Tip 1

Think carefully on what you want to be doing induction on: commands, or proofs of eval? In many cases both are possible, but not always: theorems that require reasoning about equivalences between loops will typically not be provable by induction on a command.

Tip 2

Do not assume that all lemmas are directly provable as stated: you will often need intermediate lemmas. For example, for eval_deterministic, you will likely want to prove a variant with premises reordered to get a stronger induction hypothesis. For opt_constprop_sound, you'll want to make a generalized version with an arbitrary consts set instead of $0.

Tip 3

Automation can help with many of the proofs in this exercise. The tactics eval_intro may be convenient building blocks to use in your own tactics.

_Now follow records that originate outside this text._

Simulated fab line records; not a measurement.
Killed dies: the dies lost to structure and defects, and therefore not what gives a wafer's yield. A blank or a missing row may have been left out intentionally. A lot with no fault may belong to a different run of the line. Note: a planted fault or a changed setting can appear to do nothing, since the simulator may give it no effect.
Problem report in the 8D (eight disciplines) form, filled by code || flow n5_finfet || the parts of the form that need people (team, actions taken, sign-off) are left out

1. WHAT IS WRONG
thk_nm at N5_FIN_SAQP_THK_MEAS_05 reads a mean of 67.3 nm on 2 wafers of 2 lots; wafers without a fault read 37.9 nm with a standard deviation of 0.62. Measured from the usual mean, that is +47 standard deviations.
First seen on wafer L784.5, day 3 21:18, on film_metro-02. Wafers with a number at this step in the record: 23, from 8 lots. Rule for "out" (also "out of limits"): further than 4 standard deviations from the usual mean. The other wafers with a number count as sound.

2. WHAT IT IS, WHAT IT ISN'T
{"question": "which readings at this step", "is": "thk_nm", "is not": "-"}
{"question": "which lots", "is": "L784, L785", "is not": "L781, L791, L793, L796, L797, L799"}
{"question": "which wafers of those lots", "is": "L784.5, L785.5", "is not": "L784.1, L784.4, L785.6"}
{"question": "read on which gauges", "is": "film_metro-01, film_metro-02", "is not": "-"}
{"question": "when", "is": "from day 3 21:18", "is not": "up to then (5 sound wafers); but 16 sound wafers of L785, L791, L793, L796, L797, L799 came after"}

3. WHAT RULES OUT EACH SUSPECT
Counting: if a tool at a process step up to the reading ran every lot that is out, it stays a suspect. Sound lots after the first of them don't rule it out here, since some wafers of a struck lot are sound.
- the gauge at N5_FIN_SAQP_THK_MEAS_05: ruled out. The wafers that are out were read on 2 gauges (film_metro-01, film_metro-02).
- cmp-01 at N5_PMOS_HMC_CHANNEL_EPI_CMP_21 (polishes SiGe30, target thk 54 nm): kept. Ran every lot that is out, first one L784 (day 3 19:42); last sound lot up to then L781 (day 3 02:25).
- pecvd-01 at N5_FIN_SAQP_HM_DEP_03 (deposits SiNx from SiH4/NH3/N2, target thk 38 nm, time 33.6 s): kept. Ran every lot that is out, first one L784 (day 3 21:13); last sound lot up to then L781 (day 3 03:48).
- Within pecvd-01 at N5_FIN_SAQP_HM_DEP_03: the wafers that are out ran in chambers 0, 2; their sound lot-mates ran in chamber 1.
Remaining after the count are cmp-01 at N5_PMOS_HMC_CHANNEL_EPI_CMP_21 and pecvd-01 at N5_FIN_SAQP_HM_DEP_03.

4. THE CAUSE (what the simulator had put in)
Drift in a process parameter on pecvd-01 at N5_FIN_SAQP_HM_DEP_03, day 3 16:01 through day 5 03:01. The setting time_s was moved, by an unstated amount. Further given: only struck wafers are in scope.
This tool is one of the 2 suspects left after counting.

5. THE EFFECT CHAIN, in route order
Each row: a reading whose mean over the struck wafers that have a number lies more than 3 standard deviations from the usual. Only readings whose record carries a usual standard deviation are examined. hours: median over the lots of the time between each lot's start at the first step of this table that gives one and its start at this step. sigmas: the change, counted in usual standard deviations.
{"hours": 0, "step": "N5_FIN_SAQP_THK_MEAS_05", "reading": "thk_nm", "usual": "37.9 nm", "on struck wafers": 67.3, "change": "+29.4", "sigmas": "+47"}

To detect an arbitrary match from Ltac, use match ?x with _ => _ end.

Tip 4

Coq's standard library contains many lemmas — you do not need to prove everything from first principles! Among other lemmas, our solution uses the following, which get automatically picked up by autorewrite with core in *:

Local Hint Rewrite Nat.mul_0_r Nat.div_1_r Nat.add_0_r.
Local Hint Rewrite <- Nat.ones_equiv.
Local Hint Rewrite Nat.mul_1_r Nat.shiftl_mul_pow2 Nat.shiftr_div_pow2 Nat.land_ones.

As always, use Search to find relevant lemmas.

Tip 5

Beware of issues with operator precedence: (n - 1) mod 2 is not the same as n - 1 mod 2.